A century after Ernest Shackleton’s ship Endurance sank in the waters of Antarctica, resulting in one of the greatest survival stories in the history of exploration, a team of modern adventurers, technicians and scientists is setting sail to find the wreck.
With a crew of 46 and a 64-member expedition team aboard, a South African icebreaker, the Agulhas II, is set to leave Cape Town on Saturday, bound for the Weddell Sea. Once there, the team hopes to find the wreck and explore it with two underwater drones.

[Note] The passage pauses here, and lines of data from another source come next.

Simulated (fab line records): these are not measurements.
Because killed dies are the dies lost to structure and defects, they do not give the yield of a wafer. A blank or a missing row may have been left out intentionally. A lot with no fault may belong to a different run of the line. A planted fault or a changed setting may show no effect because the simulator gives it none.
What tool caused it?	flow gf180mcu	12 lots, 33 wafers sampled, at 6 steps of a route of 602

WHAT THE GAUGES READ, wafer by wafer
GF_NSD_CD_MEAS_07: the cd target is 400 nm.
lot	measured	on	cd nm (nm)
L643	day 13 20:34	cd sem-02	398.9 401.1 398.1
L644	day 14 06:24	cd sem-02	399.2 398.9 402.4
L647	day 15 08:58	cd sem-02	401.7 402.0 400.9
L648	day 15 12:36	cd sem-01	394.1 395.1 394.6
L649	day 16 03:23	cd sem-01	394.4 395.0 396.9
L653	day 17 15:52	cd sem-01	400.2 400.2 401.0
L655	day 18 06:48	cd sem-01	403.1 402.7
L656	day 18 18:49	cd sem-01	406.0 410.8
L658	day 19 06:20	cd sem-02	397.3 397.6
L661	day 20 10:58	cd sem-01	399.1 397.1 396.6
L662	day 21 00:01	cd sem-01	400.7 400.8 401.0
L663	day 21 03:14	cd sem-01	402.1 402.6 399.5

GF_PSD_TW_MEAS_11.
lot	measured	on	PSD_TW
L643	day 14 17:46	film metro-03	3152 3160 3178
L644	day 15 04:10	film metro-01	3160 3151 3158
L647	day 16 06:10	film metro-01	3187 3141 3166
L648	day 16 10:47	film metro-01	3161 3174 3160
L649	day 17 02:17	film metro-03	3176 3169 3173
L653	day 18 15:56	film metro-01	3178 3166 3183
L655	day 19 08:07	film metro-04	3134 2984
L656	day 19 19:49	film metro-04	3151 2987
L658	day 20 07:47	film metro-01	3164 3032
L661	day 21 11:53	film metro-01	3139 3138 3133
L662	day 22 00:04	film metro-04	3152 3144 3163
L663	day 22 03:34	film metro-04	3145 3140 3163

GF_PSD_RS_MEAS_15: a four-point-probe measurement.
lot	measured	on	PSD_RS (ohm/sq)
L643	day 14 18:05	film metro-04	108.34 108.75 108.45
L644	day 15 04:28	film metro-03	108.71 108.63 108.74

Getting there won’t be easy. Crushed by pack ice in 1915, the 144-foot-long Endurance is sitting in 10,000 feet of water. And this isn’t just any water: In the Weddell, a swirling current sustains a mass of thick, nasty sea ice that can be a match even for modern icebreakers.
Shackleton himself, whose plans to be the first to cross Antarctica were derailed by the loss of his ship, described the site of the sinking as “the worst portion of the worst sea in the world.”
“It’s the most unreachable wreck ever,” said Mensun Bound, a marine archaeologist and director of exploration of the expedition, Endurance22. “Which makes this the greatest wreck hunt of all time.”
Endurance is also one of the most famous shipwrecks, perhaps on par with the Titanic. It’s a relic of the heroic age of Antarctic exploration, when adventurers undertook elaborate, risky and wildly popular expeditions to the continent and the pole. Some, like Roald Amundsen, succeeded. Others, like Robert Falcon Scott, died in the process.
Shackleton failed to achieve his goal, but when he returned to Britain having saved all his crew after an epic open-boat journey across treacherous seas, he was hailed as a hero. He’s still lionized today, in books, films and even business school courses, where the expedition is considered a case study in effective leadership.
“I’m as much under the spell of Shackleton and Endurance as anybody,” said Caroline Alexander, an author and co-curator of a 1999 exhibition about the Endurance expedition at the American Museum of Natural History in New York City. Of the wreck, she said, “its significance almost is emotional rather than, say, strictly historical.”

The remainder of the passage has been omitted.